Patience When Waiting for Lines Pays Off
by Trevor Whenham - 09/28/2006
What do Michigan, Texas and Notre Dame have in common? Besides being Top 15 teams, I mean. A bet on any of these three teams didn't pay off last weekend. Texas didn't cover, and Michigan and Notre Dame were pushes. How about the Bears, Jacksonville and Panthers? Besides having good defenses, all three of those teams didn't cash a ticket, either, because none of them covered. Of the six, only Jacksonville was an underdog, and they were the only team to lose. The outcome of each of their games was fairly clear straight up. The games should have been winnable, in other words.
Here's the kicker - you could have avoided a loss in all six games if you had played them soon enough. The lines on all six games swung a fair bit from their opening price to where they ended up, and they moved from the winning side to a push or a loss.

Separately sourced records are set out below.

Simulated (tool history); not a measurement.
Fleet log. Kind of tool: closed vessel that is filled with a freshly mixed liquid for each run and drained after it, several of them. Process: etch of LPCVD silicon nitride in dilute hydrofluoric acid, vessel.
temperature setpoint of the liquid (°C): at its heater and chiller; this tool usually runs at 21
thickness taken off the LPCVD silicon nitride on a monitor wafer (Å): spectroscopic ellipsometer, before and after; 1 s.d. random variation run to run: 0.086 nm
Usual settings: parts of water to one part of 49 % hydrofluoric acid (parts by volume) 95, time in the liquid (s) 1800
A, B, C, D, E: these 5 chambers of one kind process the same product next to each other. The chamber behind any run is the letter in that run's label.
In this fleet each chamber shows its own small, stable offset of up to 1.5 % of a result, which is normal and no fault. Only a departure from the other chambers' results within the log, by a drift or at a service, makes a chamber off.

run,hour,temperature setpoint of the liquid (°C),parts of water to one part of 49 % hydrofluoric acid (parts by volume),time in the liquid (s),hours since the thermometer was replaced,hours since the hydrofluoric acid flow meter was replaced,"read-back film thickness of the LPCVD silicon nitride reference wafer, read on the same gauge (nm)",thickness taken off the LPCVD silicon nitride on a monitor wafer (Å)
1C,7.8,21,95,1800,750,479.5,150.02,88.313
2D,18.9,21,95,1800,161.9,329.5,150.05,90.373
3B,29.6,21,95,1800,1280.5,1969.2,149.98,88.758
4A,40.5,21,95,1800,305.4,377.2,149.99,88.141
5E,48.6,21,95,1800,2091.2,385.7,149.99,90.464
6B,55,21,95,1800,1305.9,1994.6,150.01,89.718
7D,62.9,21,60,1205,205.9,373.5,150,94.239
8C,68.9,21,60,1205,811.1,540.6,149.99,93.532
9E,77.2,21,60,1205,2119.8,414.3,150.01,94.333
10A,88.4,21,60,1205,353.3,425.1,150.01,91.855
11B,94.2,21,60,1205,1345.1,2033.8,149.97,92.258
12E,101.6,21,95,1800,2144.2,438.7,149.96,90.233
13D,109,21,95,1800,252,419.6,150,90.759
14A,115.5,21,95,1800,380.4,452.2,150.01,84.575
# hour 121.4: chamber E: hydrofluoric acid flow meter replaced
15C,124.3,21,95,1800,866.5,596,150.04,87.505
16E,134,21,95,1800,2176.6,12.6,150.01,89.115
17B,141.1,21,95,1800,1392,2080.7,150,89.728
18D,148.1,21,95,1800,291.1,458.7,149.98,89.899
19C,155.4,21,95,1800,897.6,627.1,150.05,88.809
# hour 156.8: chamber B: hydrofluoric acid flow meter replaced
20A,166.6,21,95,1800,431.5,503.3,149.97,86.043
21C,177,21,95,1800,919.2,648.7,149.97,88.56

Take Jacksonville, for example. The Jaguars got a lot of betting attention against the Colts thanks to their strong start and impressive defense. They ended up losing the game by seven. The line on Saturday and Sunday, when most casual bettors are making their plays, was at +6.5. Indy covered by half a point, in other words. The line opened at Jacksonville +9.5, and was at +9 until early Tuesday morning. At that point it fell to +7, and it stayed there until Saturday night at most places. So, if you had bet on the game by Tuesday morning, you won. If you bet between then and Saturday night you got your money back, but if you waited until game time to put your action down then you lost your money.
You obviously aren't going to be able to avoid this situation in every case. In some cases it will be your friend - Indy backers will be happy they waited until Sunday last weekend. Still, there are lots of situations where you can get yourself an extra point or more in a game that you are confident about. Some experts say that each extra half point you get in a spread adds about 2 percent to your chances of winning. Whether that is accurate or not, it certainly can't hurt, especially if you can move the spread off of 3, 7, 14 or another potentially annoying number without having to buy a point. Here are four things to consider when trying to find extra value from your bets:
Do your first work early - Lines for next week's games are up almost as soon as games are done this week. It pays to spend some time as soon as they come out considering if there are values there. By looking at the games on the schedule and establishing a line of your own you can easily spot if an early line from the bookmakers represents a bargain for you.
Take the Carolina game for example. When I looked at the upcoming schedules during the games the Sunday before, I figured that Carolina -7 would be about right against the Bucs. Carolina had potential and was underachieving in my mind, while Tampa Bay was just a disaster and was going to stay that way as long as Chris Simms was taking snaps (not that the backups are any better).
When the line opened up at Carolina -1 I jumped all over it. I was willing to give up the ability to see what happened with the teams over the week (injuries, roster moves, etc.), because the number was so far below what I was comfortable with, and it was below that important field goal difference. By early Monday morning the line was at -3. Carolina won by two, so I won on a game I really liked by betting early, but most people lost by making the same bet later on.
Decide which way the line is likely to move - By determining which team you favor in games you feel strongly about early on, you have the luxury of deciding which way the spread is likely to move, and you can decide whether you are better off betting now or waiting. In the Texas game, the Longhorns opened as 20-point favorites. With the loyalty to Texas, and the lack of appeal of Iowa State, you could be fairly confident that that spread was going to get bigger. If you like Texas, then, it makes sense to get in early, while Iowa State backers would want to wait until the last minute. As it turned out that game swung from a Texas cover to an Iowa State cover sometime on Monday.
Set a threshold - By setting your own line, or at least analyzing the game, you can have an idea of what spread you would be willing to accept. Then you can wait to see if the spread moves to where you need it to be in order to make a wager.
There were two examples of this for me last weekend. As a huge Michigan fan I look to play them every week if I can, but I am careful because they aren't great at covering the spread. I was certain they would beat Wisconsin, but the Badgers were good enough and the Michigan offense is hot and cold, so I wasn't willing to give Wisconsin two touchdowns or more. It opened at Michigan -14, but by Thursday it was down to -13, then -13.5 on Friday before bouncing back up to -14. When it fell below my personal 14-point threshold I jumped and avoided a push.
In the Notre Dame game, I thought the Irish would bounce back from their thrashing, but I thought it would be close, and I only liked the game if I could win my bet if the Irish won by a field goal. The line dropped to Notre Dame -2.5 on Thursday and Friday. The important thing here, though, is have the discipline to stay off the game if it doesn't move where you want it to.
Shop around - Don't just get stuck looking at one book's odds. It's not a perfect market, so different books move their lines at different times. Shopping around when you have made your decision can often yield you the extra half point or more than can sometimes make the difference between winning and losing.